When we got back to Buenos Aires, and I mentioned that my former boss’s grandmother had invited us to have pizza, Zizou looked scared. But it was she in the end who steered us, even before we went to dinner with Nilda, to El Cuartito, one of the oldest and most famous pizzerias in Buenos Aires.

The look of relief on her face when she bit into her slice! “It’s good!”

The cabresa was layered with cheese, many pieces of longaniza (essentially pepperoni), and a strongly tomato-flavored tomato sauce, which is not a redundant thing to say in Argentina. (For a country populated by Italian immigrants, they have sadly forgotten the taste of a true tomato.) The crust was crunchy, but not doughy. The famous faina, the thin chickpea flour pancakes Argentines like to eat literally on top of their pizza slice, was tasty, too. It must be a descendent of farinata, no? It wasn’t like any pizza we’d ever had before, but it had everything right-cheese, bread, and sauce.

El Cuartito itself is wonderful. It proudly declares that it began in 1934, thanking its customers, their parents, and their grandparents for their patronage. The walls are covered with memorabilia, except unlike TGIF, the memorabilia has age. Marilyn Monroe sits next to Diego Maradona, as well as Muhammad Ali.

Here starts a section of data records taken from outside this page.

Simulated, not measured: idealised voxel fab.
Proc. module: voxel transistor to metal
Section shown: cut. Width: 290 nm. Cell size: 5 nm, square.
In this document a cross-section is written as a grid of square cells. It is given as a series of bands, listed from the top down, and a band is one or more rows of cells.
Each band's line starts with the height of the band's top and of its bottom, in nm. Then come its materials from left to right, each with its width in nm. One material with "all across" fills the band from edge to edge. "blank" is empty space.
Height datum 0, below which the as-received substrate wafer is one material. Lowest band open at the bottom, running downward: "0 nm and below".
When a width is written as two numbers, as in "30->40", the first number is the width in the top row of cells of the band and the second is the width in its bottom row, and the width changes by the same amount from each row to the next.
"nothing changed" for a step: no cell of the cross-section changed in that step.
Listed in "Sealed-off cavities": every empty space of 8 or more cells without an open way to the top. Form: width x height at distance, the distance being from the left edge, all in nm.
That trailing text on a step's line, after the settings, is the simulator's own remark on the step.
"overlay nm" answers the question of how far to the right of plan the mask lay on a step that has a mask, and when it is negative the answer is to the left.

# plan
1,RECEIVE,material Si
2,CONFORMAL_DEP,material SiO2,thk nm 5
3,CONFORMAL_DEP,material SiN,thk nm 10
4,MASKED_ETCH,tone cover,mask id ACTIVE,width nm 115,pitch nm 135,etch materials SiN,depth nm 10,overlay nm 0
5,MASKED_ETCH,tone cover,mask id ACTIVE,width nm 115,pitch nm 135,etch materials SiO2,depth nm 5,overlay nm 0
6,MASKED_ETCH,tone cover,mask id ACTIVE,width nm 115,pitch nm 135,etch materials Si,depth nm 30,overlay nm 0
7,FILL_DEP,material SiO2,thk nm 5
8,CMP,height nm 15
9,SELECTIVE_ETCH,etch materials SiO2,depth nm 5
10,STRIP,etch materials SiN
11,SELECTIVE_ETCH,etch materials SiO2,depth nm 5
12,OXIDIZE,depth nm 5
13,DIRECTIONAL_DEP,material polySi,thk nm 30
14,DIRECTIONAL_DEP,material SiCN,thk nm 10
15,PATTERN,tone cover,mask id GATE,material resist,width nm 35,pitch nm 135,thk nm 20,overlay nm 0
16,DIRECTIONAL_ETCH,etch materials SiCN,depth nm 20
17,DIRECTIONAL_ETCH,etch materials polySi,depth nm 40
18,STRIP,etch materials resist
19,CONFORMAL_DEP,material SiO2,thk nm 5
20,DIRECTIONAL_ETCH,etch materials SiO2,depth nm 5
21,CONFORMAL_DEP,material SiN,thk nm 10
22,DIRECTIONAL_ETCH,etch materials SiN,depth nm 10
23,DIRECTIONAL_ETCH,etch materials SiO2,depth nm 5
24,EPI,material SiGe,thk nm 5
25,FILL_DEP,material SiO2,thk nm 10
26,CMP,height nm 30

But the crowning moment for Argentine pizza came on our last night, at dinner with Nilda, an 84-year-old former human rights lawyer who I would call feisty if that word didn’t sound so inadequate when applied to a woman like that. Sitting at her kitchen table with her pale gold hair, she watched closely as she asked us, “What do you think of Fidel Castro?” This is a woman who said, “Of course I am not Communist, just in my thoughts!”

The pizza she served us, urged on by my former boss, was from the family’s favorite pizzeria, El Mazacote, a neighborhood place in Montserrat on the corner of calles Chile y Jose. It was a revelation. The dough was yeasty, chewy, flavorful. The sauce and cheese were sharp with salt. We loved it, the Argentinian pizza.

*Zizou, a pseudonym for my good friend who wishes to remain anonymous, and not an indication my good friend is Zinedine Zidane.

Desayuno en Argentina

December 14, 2008

Medialunas (literally “half moons”) are the Argentine version of the French croissant, except they are very different and very delicious at the same time. They come in three variations—de grasa, de manteca, and dulce.

The first kind is my favorite, the skinniest, more of a thin crescent than a half moon. They’re almost crunchy while also being flaky and more than a little salty.

The second and third, I have to confess, I have a hard time distinguishing. They both flake in softer layers and have a shiny wash of sweetness.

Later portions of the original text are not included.